As for choosing the more specific locations once you have decided on a city, we have covered that in previous articles so I will not repeat here.

Why do cities’ property prices go up and rural regions’ property prices go down? The main reason is population. As society advances, people moved out from the rural areas to the cities, where there are more job and income opportunities. The government will also set policies to move people to the cities. That is because with consolidation, there is economies of scale.

Take for example China. China currently has a series of policies (which I will not go into details) to drive capable people to the cities. Supposed there are 10,000 people in a particular region in the city. There is only the need for 1 of each facility to serve the people, such as supermarket, school, car repair workshop, library etc. The rest of the people can engage in higher-order economic activities. That is why cities have tall fanciful skyscrapers and offices. New Zealand on the other hand, has people spread out all over the country. Supposed that in the same area size in New Zealand, there are only 500 people living in the area. You will still need the same facilities such a supermarket to support the population. But because they are so spread out, New Zealand now needs 20 supermarkets to serve the same 10,000 people. In our example, 20x more resources are needed to serve the same population. In each area there is nobody left to be employed in higher-order economic activities.
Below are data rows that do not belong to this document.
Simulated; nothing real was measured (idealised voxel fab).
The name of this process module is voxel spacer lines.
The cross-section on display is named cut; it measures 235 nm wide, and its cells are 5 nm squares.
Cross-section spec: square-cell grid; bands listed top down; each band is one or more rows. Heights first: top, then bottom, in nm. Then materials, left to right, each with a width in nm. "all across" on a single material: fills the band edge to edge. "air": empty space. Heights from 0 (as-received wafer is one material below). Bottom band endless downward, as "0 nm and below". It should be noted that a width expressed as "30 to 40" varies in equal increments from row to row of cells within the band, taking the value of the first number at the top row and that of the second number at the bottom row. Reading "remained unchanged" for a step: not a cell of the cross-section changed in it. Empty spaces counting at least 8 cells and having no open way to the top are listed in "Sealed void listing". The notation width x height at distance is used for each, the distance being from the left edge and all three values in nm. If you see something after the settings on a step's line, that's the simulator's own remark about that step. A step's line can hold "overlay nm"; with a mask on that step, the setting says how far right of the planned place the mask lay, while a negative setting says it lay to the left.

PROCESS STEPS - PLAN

Hence, governments will attract the very best and capable of people to the capital and financial centres, locals and foreigners alike. An influx of population into the major cities and a drain of people from the rural areas will mean only one thing – prices of properties will be affected by demand and supply. A capable population in the major cities will also mean they command a higher salary, resulting in a higher spending power, which gives the potential for capital appreciation of our properties a boost.

Government Policy
As mentioned earlier, we do not go against the government. Hence it is important to know what are the policies the government are making. Knowing the housing policies is a must. But what about the non-housing policies which may impact housing? Immigration for example. The US and Singapore are immigration countries. These 2 countries actively source for talent from all over the world and are much more lenient in terms of immigration policies compared to Japan and Europe. When the government attracts people into the country, these people need a place to stay. Short stayers or the bottom workers will rent, while longer stayers who aim to make the country their future home will buy in the end. Either way this will drive up demand for housing, and it is likely that prices will rise.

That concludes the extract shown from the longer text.